BENGHAZI, Apr 9 – A visiting delegation of African leaders seeking to mediate a ceasefire in Libya will be shown "due respect" by rebels fighting Colonel Moamer Kadhafi\’s forces, an official in their stronghold in Benghazi said.
But the insurgents will not accept any deal involving Kadhafi or his family staying in power, media liaison official Mustafa Gheriani told reporters.
"We know exactly what we want. If they (the African leaders) think there could be a transitional period with Kadhafi or his sons, they need to go to (the besieged Libyan city of) Misrata where women and children are being violated and tell that to them," he said.
South African President Jacob Zuma and other leaders from a high-level African Union panel have been given NATO permission to meet Kadhafi in Tripoli, and the rebel chiefs in Benghazi on Sunday and Monday, according to the South African foreign ministry.
They would seek "the immediate implementation of a ceasefire from both sides and the opening of a political dialogue between the two parties", the ministry said.
The rebels in eastern Libya have been more receptive to diplomatic overtures from France, Britain, Italy and the United States — all NATO powers — than from attempts by the African Union (AU) or Turkey to forge a mediator role.
Gheriani said, however, the rebels "will listen" to what the AU team have to say.
He added that the rebels\’ condition for any ceasefire was a guarantee "to allow people to express their opinion" freely in all areas in Libya.
He asserted that such a principle was enshrined in the March 17 UN Security Council resolution that opened the way for international military force to be used on Libya.
That resolution, however, contains no such expression, speaking instead only of the protection of civilians, condemning human rights violations in Libya and the determination to provide humanitarian assistance.

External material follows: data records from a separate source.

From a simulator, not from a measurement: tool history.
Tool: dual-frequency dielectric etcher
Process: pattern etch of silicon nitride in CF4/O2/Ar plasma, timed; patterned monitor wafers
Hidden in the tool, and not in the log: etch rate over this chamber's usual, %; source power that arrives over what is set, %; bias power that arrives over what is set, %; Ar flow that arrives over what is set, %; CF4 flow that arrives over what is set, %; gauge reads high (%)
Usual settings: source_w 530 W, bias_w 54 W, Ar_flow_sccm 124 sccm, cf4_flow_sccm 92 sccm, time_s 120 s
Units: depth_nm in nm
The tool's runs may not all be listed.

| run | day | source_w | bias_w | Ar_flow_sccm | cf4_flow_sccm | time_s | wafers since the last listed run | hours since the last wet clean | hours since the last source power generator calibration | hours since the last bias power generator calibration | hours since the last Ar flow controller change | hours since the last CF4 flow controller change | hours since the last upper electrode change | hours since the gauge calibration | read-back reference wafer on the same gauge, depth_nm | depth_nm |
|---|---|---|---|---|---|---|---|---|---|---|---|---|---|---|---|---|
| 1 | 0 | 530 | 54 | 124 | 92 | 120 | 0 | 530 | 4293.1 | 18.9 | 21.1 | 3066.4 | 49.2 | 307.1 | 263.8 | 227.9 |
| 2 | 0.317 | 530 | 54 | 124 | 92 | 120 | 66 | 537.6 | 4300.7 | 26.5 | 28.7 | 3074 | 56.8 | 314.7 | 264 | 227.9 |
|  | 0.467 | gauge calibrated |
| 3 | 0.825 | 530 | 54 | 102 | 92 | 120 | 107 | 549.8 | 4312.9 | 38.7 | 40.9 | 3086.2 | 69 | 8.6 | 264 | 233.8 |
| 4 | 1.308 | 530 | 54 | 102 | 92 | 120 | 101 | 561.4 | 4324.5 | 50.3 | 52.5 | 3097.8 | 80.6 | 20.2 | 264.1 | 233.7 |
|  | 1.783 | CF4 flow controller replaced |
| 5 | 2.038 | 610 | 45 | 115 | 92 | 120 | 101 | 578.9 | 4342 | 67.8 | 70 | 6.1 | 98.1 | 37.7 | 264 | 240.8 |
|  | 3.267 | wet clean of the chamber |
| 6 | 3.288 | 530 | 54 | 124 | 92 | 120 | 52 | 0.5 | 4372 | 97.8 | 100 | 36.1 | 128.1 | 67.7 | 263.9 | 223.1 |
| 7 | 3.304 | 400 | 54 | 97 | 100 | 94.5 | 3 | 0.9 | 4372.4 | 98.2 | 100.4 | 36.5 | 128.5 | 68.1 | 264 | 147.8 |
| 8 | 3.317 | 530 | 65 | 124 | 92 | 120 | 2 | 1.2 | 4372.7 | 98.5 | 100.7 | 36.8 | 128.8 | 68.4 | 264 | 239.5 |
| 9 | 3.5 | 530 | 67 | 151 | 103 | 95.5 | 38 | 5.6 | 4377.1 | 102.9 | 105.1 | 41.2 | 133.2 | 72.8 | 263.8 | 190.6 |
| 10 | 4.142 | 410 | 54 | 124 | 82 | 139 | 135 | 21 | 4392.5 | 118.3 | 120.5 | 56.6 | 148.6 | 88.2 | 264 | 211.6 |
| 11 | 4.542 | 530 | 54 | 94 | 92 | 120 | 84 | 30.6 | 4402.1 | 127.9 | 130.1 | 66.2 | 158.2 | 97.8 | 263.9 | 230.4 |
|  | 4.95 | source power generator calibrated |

The panel of Africans, which comprises the leaders of Congo, Mali, Mauritania, South Africa and Uganda, had been scheduled to visit Libya last month but had to cancel the trip after failing to obtain permission to enter the country as Western nations began implementing a no-fly zone.
AU chairman Teodoro Obiang Nguema on Tuesday condemned foreign military intervention in Ivory Coast and Libya, saying that Africa must be allowed to manage its own affairs.